The Richard C. Holbrooke Forum

The Richard C. Holbrooke Forum is an ongoing series of international workshops, periodically convened by the Academy with varying experts who are convened by the American Academy’s Richard C. Holbrooke Fellows. The group addresses pressing global issues, among them statecraft and values, the enduring crisis of governance, the dynamics of transformation, as well as securing the peace.

The Richard C. Holbrooke Fellowship & Workshop

Since spring 2018, the American Academy in Berlin has awarded the Richard C. Holbrooke Fellowship to one residential fellow per academic year. The Richard C. Holbrooke Fellowship was created as a programmatic addition to the Richard C. Holbrooke Forum, which honors the American Academy’s founder. Its objective is to provide opportunities for dialogue on questions of special importance to both the United States and Germany. The program includes a workshop with practitioners from the United States and Europe, which is convened by the Richard C. Holbrooke Fellow. The workshop findings are published by the Richard C. Holbrooke Fellow through the American Academy in Berlin.

News from the Richard C. Holbrooke Forum

On February 15, 2018, a Richard C. Holbrooke Discussion about current state of German-American relations one year after the Trump presidency began took place among Derek Chollet (Executive Vice President and Senior Advisor for Security and Defense Policy, German Marshall Fund of the United States), Jörg Lau (Foreign Editor, DIE ZEIT), and Daniela Schwarzer (Director, German Council on Foreign Relations), and Angela Stent, Director of the Center for Eurasian, Russian & East European Studies, Georgetown University. Introductory remarks and moderation were given by Thomas Bagger, Director-General for Foreign Affairs, Office of the President of the Federal Republic of German.

From November 5-7, 2017, the Richard C. Holbrooke Forum held a seminar in Tallinn, Estonia, as part of its ongoing Digital Diplomacy Project. In cooperation with the Tallinn-based International Centre for Defence and Security (ICDS), participants conducted a deep- dive into the question of how the unfolding IT revolution will impact international affairs, diplomacy, statecraft, and global order. At the center of the discussion were issues of institutional adaptation in a networked world, the revolutionary impact of blockchain technology and quantum computing, the increasingly fuzzy distinction between war and peace, and how political order will come about and be maintained in a world where classic politics loses much of its ability to bring about outcomes. The seminar will be followed up by a series of essays on the subject, published under the Richard C. Holbrooke Forum publications page, and downloadable as PDFs.

Download and read the rapporteur’s summary by Judy Dempsey and chairman John C. Kornblum’s observations of the seminar.

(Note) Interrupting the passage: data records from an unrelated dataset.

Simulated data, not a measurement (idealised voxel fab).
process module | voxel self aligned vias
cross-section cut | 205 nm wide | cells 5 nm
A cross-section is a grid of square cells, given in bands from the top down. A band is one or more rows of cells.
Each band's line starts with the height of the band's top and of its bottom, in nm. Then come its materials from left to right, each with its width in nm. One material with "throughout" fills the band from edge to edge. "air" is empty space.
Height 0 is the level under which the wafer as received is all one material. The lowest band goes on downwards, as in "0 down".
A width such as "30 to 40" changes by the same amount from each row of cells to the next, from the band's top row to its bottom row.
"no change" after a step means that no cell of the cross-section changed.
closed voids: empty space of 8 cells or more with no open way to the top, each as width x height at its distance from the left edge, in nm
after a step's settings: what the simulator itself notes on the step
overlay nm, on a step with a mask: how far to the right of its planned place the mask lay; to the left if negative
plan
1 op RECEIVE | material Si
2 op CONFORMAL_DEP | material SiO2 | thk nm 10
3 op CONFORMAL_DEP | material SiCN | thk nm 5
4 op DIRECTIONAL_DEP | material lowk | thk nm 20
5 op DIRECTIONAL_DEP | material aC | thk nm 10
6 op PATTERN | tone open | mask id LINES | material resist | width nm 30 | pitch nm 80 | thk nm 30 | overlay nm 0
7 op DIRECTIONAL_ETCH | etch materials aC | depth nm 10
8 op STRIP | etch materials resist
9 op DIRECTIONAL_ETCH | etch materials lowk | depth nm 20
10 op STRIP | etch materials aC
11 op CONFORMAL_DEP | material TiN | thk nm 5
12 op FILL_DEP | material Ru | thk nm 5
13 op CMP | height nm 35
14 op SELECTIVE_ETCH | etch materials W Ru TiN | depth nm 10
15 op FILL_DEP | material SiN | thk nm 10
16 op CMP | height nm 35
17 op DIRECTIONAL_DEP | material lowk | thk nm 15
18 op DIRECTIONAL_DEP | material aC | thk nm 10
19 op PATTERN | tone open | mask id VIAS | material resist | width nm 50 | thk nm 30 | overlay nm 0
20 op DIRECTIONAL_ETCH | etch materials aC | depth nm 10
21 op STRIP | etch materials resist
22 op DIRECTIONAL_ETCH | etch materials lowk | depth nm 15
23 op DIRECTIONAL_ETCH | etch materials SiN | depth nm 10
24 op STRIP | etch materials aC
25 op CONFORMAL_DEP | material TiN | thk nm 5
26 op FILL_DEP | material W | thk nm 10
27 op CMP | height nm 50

Subsequent the Richard C. Holbrooke Forum’s early October 2017 roundtable on new diplomatic and political challenges in the Balkans, Cornelius Adebahr published an article for the Holbrooke Forum outlining those challenges and the way forward for the European Union.

Subsequent the Holbrooke Forum workshop The Global Triangle, held at the American Academy on May 5, 2017, the Forum initiated a publication series, based on a few of the major themes and topics addressed. The first three essays are “Drivers of Global Change,” by Eberhard Sandschneider, “The Digital Demos,” by Ulrich Speck, and “Net Reach,” by Adam Segal.

On the evening of June 1, 2017, the Academy’s Richard C. Holbrooke Forum brought together Stephen Hadley, former national security advisor to President George W. Bush, and Christoph Heusgen, chief foreign policy advisor to the German chancellor, to discuss both the foundations and the policy specifics the Atlantic security arena is facing today. Click here to watch the full discussion.

On May 5, 2017, the Richard C. Holbrooke Forum hosted a workshop entitled The Global Triangle Project: Power, Innovation, and Order in a Networked World. The workshop looked into what happens when traditional geopolitics collides with the digital revolution, and what this means for diplomacy and statecraft. It was comprised of two dozen participants from academia, the private sector, and the foreign policy community—among them the China Daily, Mercator Institute for China Studies, Chatham House, Nokia Networks, Stanford and Fudan universities, the Council on Foreign Relations, SWP, and PricewaterhouseCoopers.

Read more and view a selection of photos from The Global Triangle workshop.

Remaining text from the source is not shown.